Freezing a dramatic moment in time results in a photo with impact. Many award winning sports images come to mind. There’s a very famous B&W shot of Muhammad Ali swinging his gloved fist across his body fiercely looking down on his fallen opponent. This frozen moment lasted but a fraction of a second and was expertly recorded. High ISO’s, lots of light, lenses with wide apertures, are just some of the necessary ingredients you’ll need. But in today’s world of instant and fast everything, I encourage you to take a step back in time, mellow out, and slow down the pace – let the motion be more poetic and fluid.
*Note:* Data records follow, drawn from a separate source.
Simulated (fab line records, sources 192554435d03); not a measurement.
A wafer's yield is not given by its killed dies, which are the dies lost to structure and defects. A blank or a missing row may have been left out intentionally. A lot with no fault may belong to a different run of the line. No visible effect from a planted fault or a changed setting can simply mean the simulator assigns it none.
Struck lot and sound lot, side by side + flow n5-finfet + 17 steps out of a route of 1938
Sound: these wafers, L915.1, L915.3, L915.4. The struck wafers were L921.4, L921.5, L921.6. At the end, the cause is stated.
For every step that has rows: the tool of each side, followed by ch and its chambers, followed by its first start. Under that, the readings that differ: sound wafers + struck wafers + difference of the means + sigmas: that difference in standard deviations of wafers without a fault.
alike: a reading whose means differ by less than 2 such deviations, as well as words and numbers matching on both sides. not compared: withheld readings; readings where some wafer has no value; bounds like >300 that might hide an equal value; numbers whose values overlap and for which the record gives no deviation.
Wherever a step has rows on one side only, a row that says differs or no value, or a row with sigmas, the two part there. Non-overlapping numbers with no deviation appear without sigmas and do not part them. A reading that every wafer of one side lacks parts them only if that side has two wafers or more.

As with freezing a moment in time, intentional blurs require necessary photographic ingredients. Low ISO settings are a good start. If your lowest ISO doesn’t allow a slow enough shutter speed, add neutral density filters. A polarizer also helps reduce the amount of light. Depending on the effect you wish to create, a zoom lens may be a necessity to create radial lines that appear when zooming the lens during the exposure. It’s better if ambient light levels are low to shoot with slower shutter speeds.
Intentional blur photographs display more of a painterly effect. Many photographers go out of their way to create the sharpest possible image. This is not the goal for these types of photos. Shutter speeds in the realm of one fifteenth second and longer are the norm. A tripod may be used for some techniques, but it’s not essential. Vibration reduction can be turned off – in other words, go out and play. There is no ‘wrong’ way to create intentional blurs.
In the images of the bicyclist, there’s a significant difference in the depicted motion. The one that shows the frozen moment in time looks as if he could be standing still balancing the bicycle in place. There’s no dynamic to it. It was made at 1/500th of a second as he rode past me. The fast shutter speed froze every aspect of motion. On the other hand, the panned shot portrays greater action and movement. It was made at 1/4 of a second while I panned the camera with the rider. Motion is shown in the tires, his feet, legs and background. I did use a tripod with the panning knob very loose for both shots. I didn’t want to introduce potential up and down movement as a result of hand holding the camera.
The image of the tree trunks is a straight forward zoom shot of lodgepole pines in Yellowstone. I zoomed my 18-200mm lens during a two and a half second exposure. My lens was stopped down to f25 and my ISO was set to 200. I also had a polarizer on the lens to cut down the amount of light striking the sensor. The radial effect is a result of me slowly zooming the lens during the entire time the shutter was open. The camera was on a tripod so the radial lines wouldn’t be ziz zaggy.